The tragedy of the climate technocrats
Interesting piece by Steve Waldman critiquing my two favorite econbloggers, DeLong and Krugthulu, for technocratic approaches in a moralizing political context. I've altered it below to make it about climate instead of economics, and removed references to the two (UPDATE - from the comments, I'm not sure this experiment of mine is very clear, so I've altered it some more):
[The technocrat] laments that we have been “mugged by the moralizers” and admonishes us that “climate policy analysis is not a morality play“.
But the thing is, human affairs are a morality play, and climate policy, if it is to be useful at all, must be an account of human affairs. I have my share of disagreements with climate technocrats, but on balance I view them as smart, well-meaning people who would do more good than harm if they had greater influence over policy. But they won’t, and they can’t, and they shouldn’t, if they exempt themselves from the moral fray.... climate technocrats in general engage in [unrealistic assumptions] when they ignore moral concerns and the constraints “legitimacy” places on feasible policy.
It should be no surprise that human collectives choose bad climate policies when they deem those policies to be alternatives to policies that are wrong or unjust. Individual human beings act against their material interests all the time, providing full employment for economists who endlessly study the “ultimatum game“. Political choice combines diffuse personal costs with powerful moral signifiers. We should expect politics, including the politics that determines climate policy, to be dripping with moralism. And sure enough, it is! This doesn’t mean that policy outcomes are actually moral. (There’s a hypothesis we can falsify quickly.) But exhortations to policy that cannot survive in terms of moral framing are nullities. They are no less absurd than proposals to “whip inflation” by demanding increased production while simultaneously imposing price ceilings....
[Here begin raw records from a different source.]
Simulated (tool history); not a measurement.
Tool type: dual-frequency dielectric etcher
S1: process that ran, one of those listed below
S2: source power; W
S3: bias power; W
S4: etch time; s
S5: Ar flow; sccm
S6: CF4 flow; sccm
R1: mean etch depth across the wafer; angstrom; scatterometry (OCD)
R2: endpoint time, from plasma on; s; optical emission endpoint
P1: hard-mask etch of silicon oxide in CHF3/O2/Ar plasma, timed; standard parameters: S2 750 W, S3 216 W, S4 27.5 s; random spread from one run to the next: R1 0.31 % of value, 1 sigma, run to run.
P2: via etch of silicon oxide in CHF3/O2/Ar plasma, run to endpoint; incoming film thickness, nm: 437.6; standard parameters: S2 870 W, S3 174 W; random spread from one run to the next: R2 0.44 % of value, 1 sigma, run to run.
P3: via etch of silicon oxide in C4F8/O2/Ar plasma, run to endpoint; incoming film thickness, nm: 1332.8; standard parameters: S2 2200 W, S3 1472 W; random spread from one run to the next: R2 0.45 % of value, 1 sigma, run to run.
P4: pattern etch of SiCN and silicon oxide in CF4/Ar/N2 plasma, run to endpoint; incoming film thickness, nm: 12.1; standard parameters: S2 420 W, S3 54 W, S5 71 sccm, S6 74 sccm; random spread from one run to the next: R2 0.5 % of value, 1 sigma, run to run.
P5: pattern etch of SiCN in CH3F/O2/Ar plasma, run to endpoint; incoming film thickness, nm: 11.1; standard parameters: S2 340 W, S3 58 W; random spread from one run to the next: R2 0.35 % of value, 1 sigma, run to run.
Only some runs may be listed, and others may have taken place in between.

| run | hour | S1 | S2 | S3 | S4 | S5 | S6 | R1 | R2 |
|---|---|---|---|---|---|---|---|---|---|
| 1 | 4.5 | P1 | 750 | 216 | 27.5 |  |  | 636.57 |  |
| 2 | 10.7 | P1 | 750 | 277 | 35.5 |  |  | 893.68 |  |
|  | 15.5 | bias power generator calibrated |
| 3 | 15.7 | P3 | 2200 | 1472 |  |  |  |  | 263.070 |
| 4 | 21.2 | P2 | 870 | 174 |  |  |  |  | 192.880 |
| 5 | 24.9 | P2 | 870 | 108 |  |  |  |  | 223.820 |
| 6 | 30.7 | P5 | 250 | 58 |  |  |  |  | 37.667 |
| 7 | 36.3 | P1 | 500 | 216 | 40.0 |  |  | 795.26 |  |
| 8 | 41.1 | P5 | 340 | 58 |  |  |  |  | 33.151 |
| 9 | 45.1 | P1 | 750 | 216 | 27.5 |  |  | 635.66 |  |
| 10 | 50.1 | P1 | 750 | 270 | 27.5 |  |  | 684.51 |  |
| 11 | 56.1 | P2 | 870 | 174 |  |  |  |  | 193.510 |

On the core climate questions of the moment, the climate technocrat explicitly cedes recognizable morality to the other side - the March of Progress, the American/Western World exceptionalism - and in doing so, he cedes the argument. To be fair, moralizing technocratic positions might not be easy....
But even in a challenging landscape it is better to fight than to preemptively surrender. There are ways to address, in explicitly moralistic terms, the arguments of the other side.... Rather than eschewing moralism, the technocrat could turn the table on “energy poverty moralizers” and talk about the responsibilities of fossil fuel companies and their political allies... Ordinary people get this stuff....The lament of the technocrats is self-defeating, counterproductive, and ultimately poor social science. Policy ideas that cannot survive in equilibrium with achievable social mores are useless. This needn’t rule out good policy....Ex post, the “good” in good policy will be a double entendre. Policy will be both effective and right. Ex ante, both policy and morality are contested and undetermined. The policymaker’s challenge is to negotiate a space where morality and policy are mutually reinforcing, and where the results of that coherence are in fact good.(Again, altered from the original.)
The denialist moral subtext is America Is Right/The Western World Is Right, and climate change is just another guilt trip by the Left against people who shouldn't feel guilty. The technocratic viewpoint ignores this viewpoint and doesn't try to engage or defeat it with a different moral framework.
I think like the technocrat (I think), so this is worth keeping in mind on climate, as well as for reading in its original context about economics.
20 comments:
I'm having a hard time making sense of "It should be no surprise that human collectives choose bad climate policies when they deem those policies to be wrong or unjust". Did you mean this literally: that people deliberately chose unjust policies. Or did you mean to say "It should be no surprise that human collectives choose bad climate policies when they deem those policies to be the alternative to other policies that the think are wrong or unjust".
I don't know what you mean by "On the core climate questions of the moment, the climate technocrat explicitly cedes recognizable morality to the other side" either. A "climate technocrat" would, I suppose, be someone who accepts the IPCC science, and the obvious economics (i.e., carbon tax) so is "the other side" the right wing or the left wing?
The "moral fray" argument cloaks the inability to justify policy using rational arguments. What you do is simply declare those who oppose your ideas to be "inmoral" which of course has deep shades of religious intolerance. You should try being a bit more like me and understand the source for the morality plays in your head.
Perhaps I should read the original, but in altering this to be in the context of climate technocrats being overwhelmed by moralistic arguments I am unclear just which side is which. Ethical claims are advanced by both sides that seem to reduce to 'Think of the Children!'
For the 'Greens' it is the future children, for the 'BAU supporters it is the starving ones...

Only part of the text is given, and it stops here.